Monitoring actual GPU memory usage
Describe the problem the feature is intended to solve
I have several models loaded and not sure how can I know if Tensorflow still has some memory left. I can check using nvidia-smi how much memory is allocated by Tensorflow but I couldn't find a way to check loaded models usage.
Describe the solution
Tensorflow could provide some metrics for Prometheus about actual GPU memory usage by each loaded model.
Describe alternatives you've considered
None.
Additional context
I am not sure if this is actually a feature request or it can be done somehow at the moment.
@ctuluhu , Can you please check this link and let us know if it helps.
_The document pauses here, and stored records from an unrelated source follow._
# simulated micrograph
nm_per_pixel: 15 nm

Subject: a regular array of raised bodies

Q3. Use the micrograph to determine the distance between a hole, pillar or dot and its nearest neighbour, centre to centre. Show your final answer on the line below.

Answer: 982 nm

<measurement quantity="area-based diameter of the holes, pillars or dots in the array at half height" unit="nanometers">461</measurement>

@rmothukuru Thank you for your response but I didn't find what I am looking for in provided link. What I need is a way to get the amount of free memory allocated by Tensorflow.
Issue eg: Tensorflow allocated 6GB memory, later I have loaded two models into Tensorflow memory, how can I know how much of this 6GB is used by loaded models and how much of this memory is free?
Hi there, we can easily export metrics that tell you host memory consumption on a per model basis but I think you're specifically looking for GPU's memory consumption/availability correct? This is not straight forward but we will discuss it internally to understand exactly how difficult it would be an provide an update. Let us know if you have any additional info that you think might be useful for us to know!
Hi, yes I am looking for a way to check GPU's memory availability. Such a feature would be great.
We also met this problem. TF-serving occupied all GPU memory when it started and there is no way to know how much memory really needed for a specific model. If we deploy too much models in a server instance, sometimes it will hang up and do not response , all connections to it will timeout. Thus, for multiple models, we need to do lot of load test to decide which can be deployed together in one instance and which need to be deployed in another.
@ctuluhu @troycheng @unclepeddy one way to mitigate the problem is to use environment flag TF_FORCE_GPU_ALLOW_GROWTH=true when you launch your model server. It'll grab minimum required GPU memory at startup and gradually increase the consumption as needed. Please let me know if it works.
Please also see this stackoverflow question about how to monitor memory usage using memory_stat ops and run_metadata.
Automatically closing due to lack of recent activity. Please update the issue when new information becomes available, and we will reopen the issue. Thanks!
Is there any update on this issue? In TF 2.2 I still don't see an easy way to measure actually and peak memory usage
why close
@ctuluhu @troycheng @unclepeddy one way to mitigate the problem is to use environment flag
TF_FORCE_GPU_ALLOW_GROWTH=truewhen you launch your model server. It'll grab minimum required GPU memory at startup and gradually increase the consumption as needed. Please let me know if it works.
I believe this can be considered as a basic solution to the problem. But the GPU memory usage cannot be fully separated according to the model loaded as part of the GPU memory usage are cost by stuff like CUDA context, which is shared among loaded models.
Meanwhile, it seems there should be a limit for each model's GPU memory growth, which should be related to the parameters of the model and max batch size set to TFServing.
Also, TF_FORCE_GPU_ALLOW_GROWTH=true should not affect the latency of TFServing for handling request after the first request (if the memory is allocated for the entire batch size). The GPU memory allocated before seems not deallocated if no further request received.
@gaocegege
Any workaround for this ? atleast using the metrics in prometheus ?
We still don't see an easy way to monitor GPU memory usage. Is there any progress?
It's been 2 years, 4 days and we still don't have any update on one of the most vital part.
Great!
Sorry for the late reply.
Could you try the memory profiling tool to see if it helps https://www.tensorflow.org/guide/profiler#memory_profile_tool? You could also take a look at https://www.tensorflow.org/api_docs/python/tf/config/experimental/get_memory_info, which provides the current and peak memory that TensorFlow is actually using. However, this might not work since the models are running online on c++ model servers.
@guanxinq I think people are more interested in something from the tensorflow/serving side!
Example use case could be monitoring the GPU usage while serving model in production. If it's available through some API endpoint, that information could be useful to scale the cluster or increase the backend workers models. nvidia-smi or the related implementation are there but something directly from the serving would definitely be more useful.